William H.A. Willbond MSM, CD

A FIELD IN SAANICHTON

On Monday 25 June, I cut the field of hay in front of our house. It was 3½ feet high in places and was very, very thick. The hay in the middle portion had already been cut earlier in the week.

Normally, I just cut the small lawn in front of our house, the grandchildren’s fenced play area and the area between my brother-in-law’s residence and our back door. These lawns are short and not too difficult to cut. The field, however, is another story. We were getting the place ready for the upcoming wedding of our youngest daughter Bridey, and wanted the agricultural ambience turned into a clipped urban setting.

Making swath passes over the former septic field, I noticed rustling in the new cut areas and each pass caused more of the same. Before I was through, six or seven small brown rabbits had bounded for safety to the blackberry bushes at the side of the field. An eagle circled high overhead, however, obviously he had already caught all of the slow bunnies as he did not luck out whilst I was cutting

Each pass of the tractor would produce more scurrying and rustling in the already cut swaths and the crows, who are wonderful creatures of opportunity, were ready to fill their meal requirements. One old crow that is minus a leg, hops in that field all the time and it has been his territory for the past seven years. He feasted well on Monday. He chased the other black feathered diners away while he was hunting and when he left with a mouse in his mouth, the others were quick to feed during his absence. In that acre and a half there were, what seemed like, hundreds of mice. The crows feasted mightily and worked in relays, which cleaned up the field. Once in awhile, a nest of pink baby mice was hit and the squawking from the flock was loud as they made quick work of the wriggling pink mass

The old crow (limpy) oversaw the feast and stayed on duty until nearly dark and all was done. Yesterday he sat on a fence post and watched the bailer pass back and forth through Dick’s field – occasionally he would leave with a fat mouse in his beak. The little birds, swallows, sparrows and starlings etc, also feasted mightily on the grasshoppers and insects disturbed by the tractor and the mower.

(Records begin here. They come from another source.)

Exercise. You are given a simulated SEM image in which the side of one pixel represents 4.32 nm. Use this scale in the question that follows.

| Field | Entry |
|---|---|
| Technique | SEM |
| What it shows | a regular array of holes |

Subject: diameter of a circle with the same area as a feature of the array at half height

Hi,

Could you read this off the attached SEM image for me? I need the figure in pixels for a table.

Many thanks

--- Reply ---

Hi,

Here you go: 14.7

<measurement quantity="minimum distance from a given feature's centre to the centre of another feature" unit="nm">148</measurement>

My eyes were opened by the life and movement surrounding the pass of the tractor as nesting feeders took advantage of the field’s abundant insect bounty. The mosquitoes and no-see-ums were and are kept in check by the swoop of the purple martins from Dick’s barn. Without them, it would be terrible. I note the insect bites on the back of my neck and on my legs, proof positive that we need our feathered friends and their voracious appetites.

My thoughts are of St Francois de Assisi and Chairman Mao Tse Tsung. Francis loved the birds of the fields, but Mao (during the great leap forward) thought that birds ate too much grain, so ordered the slaughter of the birds in their millions, which resulted in a terrible famine when the insects multiplied in their billions and devoured the grain crops and everything else green in the Chinese countryside.